Database workloads are provided based on two scenarios: a kinematic tracking scenario similar to the parameters proposed for the integrated radar-tracker benchmark, and a multi-hypothesis tracking scenario in which the database is allowed to become much larger. For each scenario, the frequency of each operation (search, insert, delete) is specified. The parameters that define these two scenarios are given in Table 1.
Table 1: Tracking parameters.
Parameter Description Values
Set 1 Set 2
Cycles to run 100 100
Total existing targets (P+U) 500 102,400
Number of placed targets (P) 450 92,160
X total area, M (km) 5 32
Y total area, N (km) 5 32
X search area, Δx (km) 2 2
Y search area, Δy (km) 2 2
Overall target density, d (targets/km2) 20 100
Search operations per cycle, ns 400 100
Matches found per search k 80 400
Insert operations per cycle, ni 20 300
Delete operations per cycle nd 20 300
Workload per cycle (transactions) 440 700

Test Data

Test data for the database is drawn from a tracker scenario with stationary targets which will appear and disappear from the database. The targets for the scenario will be distributed roughly evenly on a grid of size M × N km2. These targets will be divided into a set of placed targets, P, and a set of unplaced targets, U. Targets in set P will have corresponding records in the database (they have previously "appeared") and targets in set U will not (they have "disappeared"). The size of set P is defined to be sufficient that searches in an area of size Δx × Δy will expect to find k targets on average; that is, the target density is d = k/(ΔxΔy) targets/km2. The size of set U is chosen to allow sufficient insertions and deletions with additional targets remaining to allow some measure of differences between searches. We have chosen to make P 90% of the total targets and U the remaining 10%.

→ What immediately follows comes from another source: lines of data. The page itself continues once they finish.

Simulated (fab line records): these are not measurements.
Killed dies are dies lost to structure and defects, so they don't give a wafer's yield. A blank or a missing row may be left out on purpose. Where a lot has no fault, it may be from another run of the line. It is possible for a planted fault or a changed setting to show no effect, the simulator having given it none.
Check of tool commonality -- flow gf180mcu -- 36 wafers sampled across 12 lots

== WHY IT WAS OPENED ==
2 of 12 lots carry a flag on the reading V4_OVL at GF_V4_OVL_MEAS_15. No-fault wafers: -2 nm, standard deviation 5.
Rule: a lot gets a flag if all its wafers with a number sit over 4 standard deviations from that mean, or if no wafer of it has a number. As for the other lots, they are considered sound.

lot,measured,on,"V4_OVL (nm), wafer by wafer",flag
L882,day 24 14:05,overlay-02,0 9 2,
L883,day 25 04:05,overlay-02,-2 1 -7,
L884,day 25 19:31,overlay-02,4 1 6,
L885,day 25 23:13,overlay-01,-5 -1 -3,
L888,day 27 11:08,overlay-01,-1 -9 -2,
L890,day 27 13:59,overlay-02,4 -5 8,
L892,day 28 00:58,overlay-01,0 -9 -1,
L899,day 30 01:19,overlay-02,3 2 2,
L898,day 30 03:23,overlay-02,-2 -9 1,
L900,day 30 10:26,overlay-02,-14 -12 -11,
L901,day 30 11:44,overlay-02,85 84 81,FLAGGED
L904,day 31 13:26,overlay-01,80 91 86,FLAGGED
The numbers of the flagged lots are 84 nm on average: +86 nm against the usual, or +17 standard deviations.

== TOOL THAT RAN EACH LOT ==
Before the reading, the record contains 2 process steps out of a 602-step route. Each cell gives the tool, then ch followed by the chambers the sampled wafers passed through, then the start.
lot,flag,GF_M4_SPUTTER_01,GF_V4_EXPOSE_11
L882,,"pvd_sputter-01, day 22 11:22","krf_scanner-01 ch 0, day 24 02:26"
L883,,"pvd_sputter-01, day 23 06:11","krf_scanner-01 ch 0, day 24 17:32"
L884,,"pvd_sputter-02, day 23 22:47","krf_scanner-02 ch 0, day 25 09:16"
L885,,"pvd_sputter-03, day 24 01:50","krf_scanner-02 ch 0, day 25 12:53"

The database generator creates a sequence of commands for the database. To do this, the generator must keep track of the sets P and U. For each cycle, the generator must choose ns uniformly random (x, y) pairs, nd targets from P, and ni targets from U. The ns pairs will be passed to the database, which will search the records and return those within Δx and Δy of the random pairs. The nd targets from P will be passed to the database to have their records deleted (they will "disappear"). The ni targets from U will be passed to the database and corresponding records will be inserted into the database (thus will "appear"). The time reported for each cycle is the total time to execute the search, insert, and delete commands. The command generation occurs before any of the actual benchmarking and therefore is not timed.

Workload

For a workload value for each scenario, we count each transaction (search, insert, delete) as an operation to be performed. This workload value, given in Table 1, can be used to compute throughput for the database kernel (in transactions per second) and compare among different architectures. However, an efficiency for the database kernel benchmark is not defined. Peak performance for the database kernel benchmark would be calculated from the rate at which the chip can perform each database operation, which in turn is related to the memory hierarchy of the entire system.

Reference

1. W. Coate and M. Arakawa. Preliminary design review: Feature-aided tracking for the PCA integrated radar-tracker application. Project Report PCA-IRT-5, MIT Lincoln Laboratory, Lexington, MA, October 2004.